At twilight more than a thousand little brown- and big brown bats would leave their communal nursery in an old barn worn, down by years of rains and neglect. Once outside, the bats would troll the sky for insects. Exiting the barn, however, they had to pass through a gauntlet of mist nets. Each night, we wore headlamps and caught thirty or forty bats, and then fixed them with tiny aluminum anklets. The scene sizzled with bat-energy and reeked of ammonia. It was pure Hitchcock, with the barn, the fidgety nets in the doorway, and the airspace around the barn filled with bats that fluttered in and out of our two columns of lamplight.

The other day, I went to massage a lump out from underneath a handbill tacked to the outside of our barn, and was surprised when the lump turned out to be a little brown bat. It was motionless, attached to the barn wall by the claws of its hind feet. And it gave me pause.
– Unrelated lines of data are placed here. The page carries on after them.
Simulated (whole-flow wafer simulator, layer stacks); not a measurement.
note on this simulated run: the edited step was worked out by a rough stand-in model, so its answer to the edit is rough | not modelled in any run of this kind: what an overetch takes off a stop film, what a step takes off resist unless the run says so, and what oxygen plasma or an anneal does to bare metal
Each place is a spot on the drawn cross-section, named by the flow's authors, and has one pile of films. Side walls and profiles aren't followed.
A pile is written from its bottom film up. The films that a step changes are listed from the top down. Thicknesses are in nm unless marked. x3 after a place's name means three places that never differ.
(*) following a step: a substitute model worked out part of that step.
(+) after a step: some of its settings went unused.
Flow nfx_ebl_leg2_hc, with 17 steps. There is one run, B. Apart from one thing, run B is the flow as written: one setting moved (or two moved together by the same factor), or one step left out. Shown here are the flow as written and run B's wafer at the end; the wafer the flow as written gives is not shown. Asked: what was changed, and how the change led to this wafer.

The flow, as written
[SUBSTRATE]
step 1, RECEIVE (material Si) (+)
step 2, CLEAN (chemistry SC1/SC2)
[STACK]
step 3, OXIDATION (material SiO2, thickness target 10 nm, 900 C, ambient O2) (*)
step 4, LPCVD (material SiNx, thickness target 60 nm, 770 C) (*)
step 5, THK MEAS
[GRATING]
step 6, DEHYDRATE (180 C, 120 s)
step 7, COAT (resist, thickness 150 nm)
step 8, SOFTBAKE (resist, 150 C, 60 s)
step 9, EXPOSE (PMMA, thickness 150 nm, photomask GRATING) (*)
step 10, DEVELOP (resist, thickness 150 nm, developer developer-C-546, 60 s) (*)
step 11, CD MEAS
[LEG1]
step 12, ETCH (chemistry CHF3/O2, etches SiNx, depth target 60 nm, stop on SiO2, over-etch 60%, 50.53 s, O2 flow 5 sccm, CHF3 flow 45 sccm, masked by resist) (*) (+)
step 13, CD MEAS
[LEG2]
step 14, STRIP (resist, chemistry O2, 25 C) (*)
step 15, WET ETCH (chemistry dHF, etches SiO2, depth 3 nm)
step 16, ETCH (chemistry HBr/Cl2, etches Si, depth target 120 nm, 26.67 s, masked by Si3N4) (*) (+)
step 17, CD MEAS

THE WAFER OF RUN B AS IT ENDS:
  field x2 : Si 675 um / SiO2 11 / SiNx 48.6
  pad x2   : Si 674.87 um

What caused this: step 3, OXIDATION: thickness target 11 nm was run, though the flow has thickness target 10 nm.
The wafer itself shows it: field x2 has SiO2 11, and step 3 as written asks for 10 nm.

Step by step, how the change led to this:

Not so long ago, our two-stall horse barn was home to at least a dozen or so little brown bats. They roosted between the barn door and the wall. Half an hour after sunset, they would take wing over our pasture, each becoming the moving center of a limitless circle.  I’ve been barbequing a lot this summer. And I tend to grill in the early evening, when bats should be on patrol. But, except for the lone brown bat behind the sign and two or three others lured to our porch light like fish to chum, this summer my neighborhood has been bat-poor – and mosquito-rich.  
    
I miss our bats the way I missed the suburban butterflies and bees that had frequented my boyhood home in the late 1950s, and then suddenly vanished in a fog of backyard pesticides. Today, the loss of bats is front-page news in The New York Times and a science-staple for other media, but the chain of events that perpetuates white-nosed syndrome is not as directly tied to the missing bats as the application of pesticides was tied to the disappearance of our pollinators fifty-years ago.
   
So, it’s hard to say when – or even if – the bats will return to the vacant airspace above our pasture. In the meantime, their absence is both troubling and lonely, and what I do know for sure is that I miss them.